Wednesday, July 4, 2007

moving westward

“Don't cry because it's over. Smile because it happened.” -Dr. Seuss

We're coming back. That's the plan.

After living here on the sandy peninsula of Codness, we have chosen to remove ourselves to the Rockies. Why you may ask? Because we can. Simple as that.

Why don't you buy a house here? Have children? Settle down? (my mother) - because we don't want to - on all points. Nor do we have to. We have not chosen the traditional (and expected) route for married couples.

Practically speaking, housing prices are prohibitive on the peninsula and desireable jobs/employers are few and far between. Besides mom, we already own a home. Which is almost entirely paid off. It's just 2,000 miles away.

We haven't started packing yet and we're leaving in a month. Gulp. Most of our things will be in a local storage unit awaiting our return in the Spring when we set up a yurt to live in on the croquet court at Trout Towers.

My moving back from Vermont in April of 1996 was supposed to be temporary. I even kept a job there that I commuted to on the weekends throughout the summer. I grew up on this peninsula and fled the territory after graduation. I despised living here and vowed never to return. I also swore I would never marry someone I went to high school with either. The universe surely does have a sense of humor.

Why I stayed this time? There were lessons to learn and people to know and teachers to meet. A lot of things happened in my life in that time, most good, some not so much. I lost my last two grandparents, moved four times, had eight jobs (not all at once), owned three different cars (not all at once either - that's my husband), developed a taste for sushi and Wellfleet oysters, and trod water waiting for my life to happen.

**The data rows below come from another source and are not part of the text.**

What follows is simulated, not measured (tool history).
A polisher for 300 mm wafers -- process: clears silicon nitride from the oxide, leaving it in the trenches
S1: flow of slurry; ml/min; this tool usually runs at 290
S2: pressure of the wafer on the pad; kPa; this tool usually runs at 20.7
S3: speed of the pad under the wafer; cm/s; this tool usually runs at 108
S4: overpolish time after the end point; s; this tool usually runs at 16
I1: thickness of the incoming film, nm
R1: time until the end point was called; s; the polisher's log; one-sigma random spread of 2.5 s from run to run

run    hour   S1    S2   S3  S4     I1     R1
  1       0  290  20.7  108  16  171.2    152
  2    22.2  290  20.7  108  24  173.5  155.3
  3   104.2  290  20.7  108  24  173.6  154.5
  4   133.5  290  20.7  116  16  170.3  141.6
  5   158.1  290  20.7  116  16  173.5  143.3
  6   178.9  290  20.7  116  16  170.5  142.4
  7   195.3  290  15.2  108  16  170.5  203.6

It took most of those 11 years to realize that life was indeed happening all around me and to embrace the opportunities that came my way, not just ignore them while waiting for the next one that might be better. I have girl-friends for the first time in my life. Seriously, I've thought most women as too mean and petty to even deal with. I'm a smug married with an amazing husband. I learned what the meaning of trust is. And trusting myself. I learned to let go of the things in my life that don't serve me, even if it hurt. And I learned that you can overcome anything programmed into you from your childhood.

So, I'm trusting that this move is the right thing to do.

Egads, does this mean I'm a grown up?

PS: Did I mention that I love, love, love the mountains?

1 comment:

Susan said...

We cannot wait to have you plunk in the middle of our croquet court!